Every single day I fail at respectful parenting.
In some way, be it big or small… I am always making mistakes and having to check myself.
Many people view respectful parenting or parenting without punishment, as a cop out. Passive. The easy option.
Oh lord! It is far from easy! And certainly not passive!
It takes a LOT of patience, practice, time and energy.
Which is why I drop the ball, often.
With each mistake, I learn something new. I forgive myself and rectify the issue. Do I need to apologise to my child? Do I need to take a deep breath and back down from something? Do I need to get out of the way and let them continue whatever they are doing?
Well, today I did something I had no idea I was doing until it was too late. I was so caught up in what I wanted to do that I completely missed the fact that my child had changed his mind about joining me (and that’s totally ok) and I got frustrated and upset him.
I wasn’t frustrated with him, I was frustrated with the situation.
But he didn’t see it that way. From his point of view, he saw that his mum was cross with him.

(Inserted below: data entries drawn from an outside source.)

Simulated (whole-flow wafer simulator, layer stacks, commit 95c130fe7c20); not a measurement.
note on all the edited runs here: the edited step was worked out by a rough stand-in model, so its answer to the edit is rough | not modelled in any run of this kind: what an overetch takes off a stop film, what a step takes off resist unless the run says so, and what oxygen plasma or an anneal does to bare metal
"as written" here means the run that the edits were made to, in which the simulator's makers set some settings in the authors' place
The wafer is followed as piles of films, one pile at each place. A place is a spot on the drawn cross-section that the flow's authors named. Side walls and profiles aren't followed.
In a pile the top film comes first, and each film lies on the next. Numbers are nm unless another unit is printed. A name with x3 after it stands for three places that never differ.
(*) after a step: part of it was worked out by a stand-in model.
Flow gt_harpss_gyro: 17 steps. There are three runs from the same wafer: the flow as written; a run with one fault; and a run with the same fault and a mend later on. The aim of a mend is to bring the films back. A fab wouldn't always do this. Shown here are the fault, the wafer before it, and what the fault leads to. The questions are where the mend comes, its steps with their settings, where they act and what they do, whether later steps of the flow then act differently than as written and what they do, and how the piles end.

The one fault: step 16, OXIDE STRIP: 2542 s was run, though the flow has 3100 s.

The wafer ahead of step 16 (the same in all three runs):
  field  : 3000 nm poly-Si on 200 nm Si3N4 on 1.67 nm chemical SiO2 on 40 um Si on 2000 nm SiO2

You see, my husband works a LOT. When he is here, I grab these little windows of opportunity to get some filming done. So he agreed to take the other two kids out to the park while Travis and I made another recipe video for our YouTube channel. He was excited! They all went off to get ready to go out in the winter chill while I got the kitchen set up and the ingredients out.
Now… one thing about Travis, he has a very short attention span! He is super forgetful and I always forget that he forgets stuff.
I have no idea where he gets it from…
What was I saying?
Oh yeah! He went off with the others and, when he came back, he was dressed in his coat and gloves and trainers.
My brain went immediately into reactive mode. My brow furrowed, I threw my hands into the air and I said ‘Travis… what are you doing? You are staying here with me to do the recipe video!’
His face dropped. I saw that he was disappointed at the prospect of not being able to go to the park, but in that moment all I could think was – ‘I’m not going to get the opportunity to do this again for ages! I can see he is going to kick up a fuss about this now and want to go out and, because I know he should have the freedom to choose what he wants to do with his time, I know I need to let him. I’m so frustrated that my plans have been ruined!’
He let out a sad ‘Oh, I forgot.’
‘Ugh, it’s fine.’ I said ‘Just go, i’ll do something else.’
I turned and walked back into the kitchen.
‘Well…’ I thought to myself as I switched my laptop on. ‘At least I will have some time to do some writing without being interrupted. That was a great bit of respectful parenting too. He has every right to do what he wants to do, I bet he is really pleased that I didn’t force him to stay. I’m proud of that.’
It was that point that he gingerly came into the kitchen and I turned to see him looking less than pleased.
In fact, he looked pretty upset.
‘What’s wrong Travs? I said you can go!’
My sweet little boy burst into tears and I rushed over to hug him.
‘I’m sorry mummy, you’re cross with me.’ He sobbed.
I realised that, even though I had said he didn’t have to stay and that I could get on with something else… My emotions had told him a completely different story.
My emotions had said that he had made me cross. That I was upset with him. That he had done something wrong.
I hugged him so tight! I told him that I understood I had made him upset and I realise that it was because I seemed like I was cross with him. I let him know that he was absolutely entitled to make his own decisions on what he does with his time and I would never make him do anything when he would much rather be doing something else.
I said that I was not upset and that I was happy that I was able to use my time for something else instead because I had other work I needed to get done anyway.
He was still upset.
Suddenly I realised, that I was looking at him with a concerned expression, which could easily be misconstrued as a negative emotion in a 6 year old’s eyes. So I immediately swapped it for a smile and said ‘Honestly, I’m absolutely fine!’
He smiled back and said ‘Ok.’
We hugged some more until he was ready to get going, and went to watch TV until Dad was ready to leave.
All was well.
Being mindful of our own emotions is one of the hardest things to do.
Our brains have two sections, reflective and reactive. The amygdala is our brain’s emotional hub. ( Check me out getting all fancy with words!)
When something happens, it is in the amygdala that the brain reacts in one of four ways – fight, flight, flee or focus.
Trying to remain in the ‘focus’ part of our brain is something that takes a hell of a lot of effort.
However, with practice, it can become easier and easier.
It is especially important to work on this when around children as they will ultimately learn this skill from you and you will be less likely to send the wrong messages to your child causing them to feel badly about themselves.
Next time, I will pause. Waiting for just enough time to remind myself where I want my brain to be.
My brain will slowly become used to getting it’s response from more of a focused area, and each time it will be easier and easier to be able to regulate my emotions and be mindful of my reactions.
“Today I will choose love. If I mistakenly choose distraction, perfection, criticism or negativity over love, I will choose love next.
I will choose love until it becomes my default choice… my gut instinct… my natural reaction. I will choose love until it becomes who I am.”